It’s summer y’all. Highs in the 90s. Shorts and tank tops all about the city. Time to relax, to contemplate, to exercise. I’m reading another poem, headed back to the gym, working on myself in mind and body.
I wonder if Dylan conceived Good as I Been to You in the hot summer, too. Here is a return to his folk roots, an album that indulges and solidifies his fundamentals. Gone are the synths, the splashy drums, the wheezing overreaching lyrical and vocal efforts. Hardly a whiff of Christianity lingers in this album. It’s Dylan solo, seeming settled into his most natural state: acoustic guitar, harmonica, and a slew of folk traditionals like “Frankie and Albert” (with lyrical echoes of “Stagger Lee”), “Sitting on Top of the World,” and “Diamond Joe.”
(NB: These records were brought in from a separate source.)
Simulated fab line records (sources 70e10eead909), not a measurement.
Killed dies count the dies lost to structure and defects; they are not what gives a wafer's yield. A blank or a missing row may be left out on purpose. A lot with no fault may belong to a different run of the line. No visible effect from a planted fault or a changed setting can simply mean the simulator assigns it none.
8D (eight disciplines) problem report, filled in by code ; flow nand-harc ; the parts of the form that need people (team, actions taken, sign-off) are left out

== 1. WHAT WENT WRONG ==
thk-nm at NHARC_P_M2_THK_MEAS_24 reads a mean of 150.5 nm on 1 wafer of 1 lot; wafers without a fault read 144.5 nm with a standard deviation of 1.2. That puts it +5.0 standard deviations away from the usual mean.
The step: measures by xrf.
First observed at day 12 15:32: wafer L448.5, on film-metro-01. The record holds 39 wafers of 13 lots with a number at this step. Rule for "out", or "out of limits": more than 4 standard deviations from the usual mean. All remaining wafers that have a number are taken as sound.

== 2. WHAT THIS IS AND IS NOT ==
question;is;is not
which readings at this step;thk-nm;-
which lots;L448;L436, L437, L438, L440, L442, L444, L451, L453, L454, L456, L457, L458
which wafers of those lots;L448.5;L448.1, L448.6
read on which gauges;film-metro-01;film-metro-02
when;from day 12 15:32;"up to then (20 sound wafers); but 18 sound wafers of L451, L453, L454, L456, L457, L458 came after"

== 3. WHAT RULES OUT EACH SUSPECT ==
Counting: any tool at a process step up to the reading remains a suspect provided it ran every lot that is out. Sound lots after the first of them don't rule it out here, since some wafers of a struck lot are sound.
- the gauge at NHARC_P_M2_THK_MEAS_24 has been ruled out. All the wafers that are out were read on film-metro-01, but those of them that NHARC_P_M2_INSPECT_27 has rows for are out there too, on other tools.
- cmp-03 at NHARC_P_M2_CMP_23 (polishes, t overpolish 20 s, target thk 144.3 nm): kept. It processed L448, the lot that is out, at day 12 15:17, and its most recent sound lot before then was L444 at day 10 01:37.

One gets the sense Dylan didn’t need to brush up on these songs, didn’t need to rehearse. The mastery of the material with which he performs, the fullness of the arrangements and nuance of the phrasings, reminds us that Dylan plays folk standards like a fish swims in water. After the brutality of the recent albums, Good as I Been to You reminds us why Dylan rose to fame in the first place, before he went electric.
I wonder if his time with the Traveling Wilburys encouraged him to tap back into his roots. Petty obviously feels at home wailing the electric ballad; Lynne producing cascades of rock tones; Harrison playing the wry electric sage. Performing with this supergroup must’ve reminded Dylan of his own strengths. And here we have it–his voice a bit ragged and timeworn but fitting the aged essence of this material in a manner he could only imitate in his first, eponymous effort.
Do I get this album? I do get why, after so much apparent misery within the recording industry, Dylan took to his garage alone and sang what he knew best. Do I need the previous albums to get it? This one reaches back to Bob Dylan, Freewheelin’, The Times, and Another Side, as if we could leapfrog the electric decades of fame and failure between. Do I like it? Things are looking up.